This is a controversial question that is intended to stir up a discussion about what SFML actually is, not an actual feature request.
Lets define what a media is. I believe media is any data that can be consumed by a human. For example, music is media because it can be parsed by a human, and visual art is a media. Sculpture is a form of visual art and is its own kind of media if you are permitted to touch it. Naively , since humans only have 6 senses through which to experience the world, sight, smell, taste, touch, hearing and time, media can be broken up into 6 categories.
But human experience is wider than the 6 physical sensations! There are internal sensations, like love and hate. So then it would be more precise to say that there are 2 classes of media, physical and nonphysical, and 6 classes of physical media. Mutimedia just means multiple mediums at once, for example a movie is multimedia. In fact, art can be multimedia if it causes you to feel something nonphysical, like wistfulness.

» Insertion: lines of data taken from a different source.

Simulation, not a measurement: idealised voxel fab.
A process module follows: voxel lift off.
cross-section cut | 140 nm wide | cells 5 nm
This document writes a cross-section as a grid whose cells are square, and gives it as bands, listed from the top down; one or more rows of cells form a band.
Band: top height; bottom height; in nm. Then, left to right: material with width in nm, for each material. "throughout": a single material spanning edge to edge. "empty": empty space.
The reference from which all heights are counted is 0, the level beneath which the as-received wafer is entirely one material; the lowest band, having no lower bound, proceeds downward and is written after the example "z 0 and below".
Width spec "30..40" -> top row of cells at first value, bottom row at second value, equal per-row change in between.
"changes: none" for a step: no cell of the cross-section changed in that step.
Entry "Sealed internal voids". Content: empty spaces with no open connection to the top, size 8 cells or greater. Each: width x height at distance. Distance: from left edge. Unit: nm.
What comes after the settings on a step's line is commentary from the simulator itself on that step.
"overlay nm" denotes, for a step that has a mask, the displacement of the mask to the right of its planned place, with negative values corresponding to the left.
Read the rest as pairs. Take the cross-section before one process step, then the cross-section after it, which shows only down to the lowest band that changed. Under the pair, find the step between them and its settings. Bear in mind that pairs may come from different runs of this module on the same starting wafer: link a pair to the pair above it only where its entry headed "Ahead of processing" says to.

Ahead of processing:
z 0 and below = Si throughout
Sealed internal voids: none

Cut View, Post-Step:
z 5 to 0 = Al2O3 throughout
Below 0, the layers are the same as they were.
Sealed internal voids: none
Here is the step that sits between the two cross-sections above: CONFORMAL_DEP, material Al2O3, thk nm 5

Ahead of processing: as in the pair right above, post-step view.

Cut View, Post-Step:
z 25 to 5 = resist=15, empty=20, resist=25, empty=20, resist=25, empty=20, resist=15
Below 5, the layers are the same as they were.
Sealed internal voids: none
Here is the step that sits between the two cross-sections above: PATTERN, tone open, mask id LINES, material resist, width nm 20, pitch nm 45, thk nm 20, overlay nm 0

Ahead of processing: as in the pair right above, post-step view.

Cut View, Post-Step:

Naturally it is not possible to cause a person to feel an emotion without exposing them to some kind of physical stimuli. Therefore, all arts that can be classified as nonphysical media are also physical media as a matter of course.
This brings me to SFML, which stands for simple fast multimedia library. Media here obviously refers to physical media. With the current state of the art there are barely over 3 physical media that can be conveyed through the computer-- sight and sound and time obviously, and perhaps a limited tactile experience through vibrating rumble controllers or touch screens. So our ability to convey nonphysical media is restricted to what we can invoke through half of the human physical senses!
Despite this overwhelming drawback, compelling arts that invoke an emotional reaction in the consumer have been actualized through computers, and libraries like SFML enable artists to make these experiences happen.
If you take a good look at the SFML's documentation you will see that everything operates on media in some form. Whether it be storing the media or retrieving it, sending it across a network, parsing it or sending it to a device that will make it visible to the human. Not all operations are visible to the person, and a great deal is hidden in order to provide the programmer with a simple interface through which to convey his art.
SFML enables programmers to convey physical media so that the consumers of that physical media will experience a nonphysical response, like enjoyment, anger, or even something more cerebral like understanding -- as is the case with most non-entertainment based multimedia applications.
One question I would like you to think about is whether or not SFML would be better off or worse off combining media and treating combinations as first class entities. With barely more than 3 media through which to convey information to the consumer via the computer, there are only 7 combinations: {{Sound sight time}{sound time}{sight time}{sound sight}{sound}{sight}{time}}
Currently SFML's API revolves around using composition of the last 3 to build the other 4. What are the benefits and drawbacks of this approach?